May 15, 2008

BONES DAILIES SYSTEM BEING USED ON 'WOLVERINE'

Bones Dailies was designed for managing rushes on a movie project, and controls the Spirit DataCine for film scanning at up to 4K resolution. In HD or 2K, the Spirit under Bones Dailies control can ingest material at up to 25 percent faster than realtime. It synchronizes the picture with sound and, in conjunction with other Bones components, allows a color correction pass with the metadata captured using the ASC color decision list (CDL) format to form the basis of the final grade later in the post cycle. Bones Dailies is able to output in standard definition or HD at up to HDCAM SR 10-bit 4:4:4 quality.

Cutting Edge installed two Bones Dailies systems in January of this year as part of a major upgrade to its post facilities in Sydney and Brisbane. Only days after the installation, Bones Dailies was put into action on the feature film Wolverine.

"Fox Post was keen to see how Bones Dailies could save time in editorial and improve the quality of the material viewed by both the production and the executives at Fox in LA," notes John Lee, president and founder of Cutting Edge. "At the end of a session, fully logged and synchronized dailies are ready to be played out from Bones within 10 minutes of the final lab roll being captured, with Bones performing logging and sound syncing on one roll at the same time as the colorist is grading the next," Lee notes. "This is a huge savings in time and effort on the part of the editorial team, who are given DNxHD media and full metadata immediately after our first Bones playout pass. With Bones Dailies we have been able to create a set of deliverables that have never been possible before due to time or technical restrictions with the equipment."

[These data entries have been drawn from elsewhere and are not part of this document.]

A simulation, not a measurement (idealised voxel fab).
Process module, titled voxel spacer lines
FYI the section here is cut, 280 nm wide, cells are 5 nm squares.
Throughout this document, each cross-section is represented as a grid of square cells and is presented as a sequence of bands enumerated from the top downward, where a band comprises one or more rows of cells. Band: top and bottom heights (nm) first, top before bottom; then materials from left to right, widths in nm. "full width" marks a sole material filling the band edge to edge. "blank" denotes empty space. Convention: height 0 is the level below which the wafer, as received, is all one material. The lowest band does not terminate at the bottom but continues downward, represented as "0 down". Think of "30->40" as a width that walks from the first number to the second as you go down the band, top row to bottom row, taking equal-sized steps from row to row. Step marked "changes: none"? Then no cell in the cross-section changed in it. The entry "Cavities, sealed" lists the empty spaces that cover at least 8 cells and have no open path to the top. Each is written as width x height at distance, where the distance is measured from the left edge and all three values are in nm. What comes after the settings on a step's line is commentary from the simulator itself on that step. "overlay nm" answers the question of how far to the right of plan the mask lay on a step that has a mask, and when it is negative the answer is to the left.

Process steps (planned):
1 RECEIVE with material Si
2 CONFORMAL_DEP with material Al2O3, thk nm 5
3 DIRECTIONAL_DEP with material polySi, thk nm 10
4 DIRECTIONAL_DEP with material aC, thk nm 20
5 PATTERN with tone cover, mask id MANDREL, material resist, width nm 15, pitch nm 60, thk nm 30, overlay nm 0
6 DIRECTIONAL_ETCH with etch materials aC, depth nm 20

Bones Dailies divides the workflow of making dailies into five processes: audio ingest and logging, image ingest and logging, sound synchronization, color grading, and finally playout for multiple deliverables. On Wolverine, Cutting Edge was asked to make two different versions of each day's dailies: a "print all" version for editorial and production, and a "circle takes only" version for the studio executives in LA. Without Bones Dailies, creating the second version would have meant loading the "print all" version into a nonlinear editor, cutting the select takes and conforming the edit back out to tape. With Bones Dailies this stage has been eliminated.

"Thanks to Bones Dailies, Cutting Edge was able to create a first generation HDCAM SR circle takes only tape to send to the studio with synchronized audio, specific burn-ins, masking and watermarks" notes Aaron Downing, post executive for Fox.

Bones Dailies can operate as a single seat system on locally attached storage or as a multiple seat system on a shared access SAN.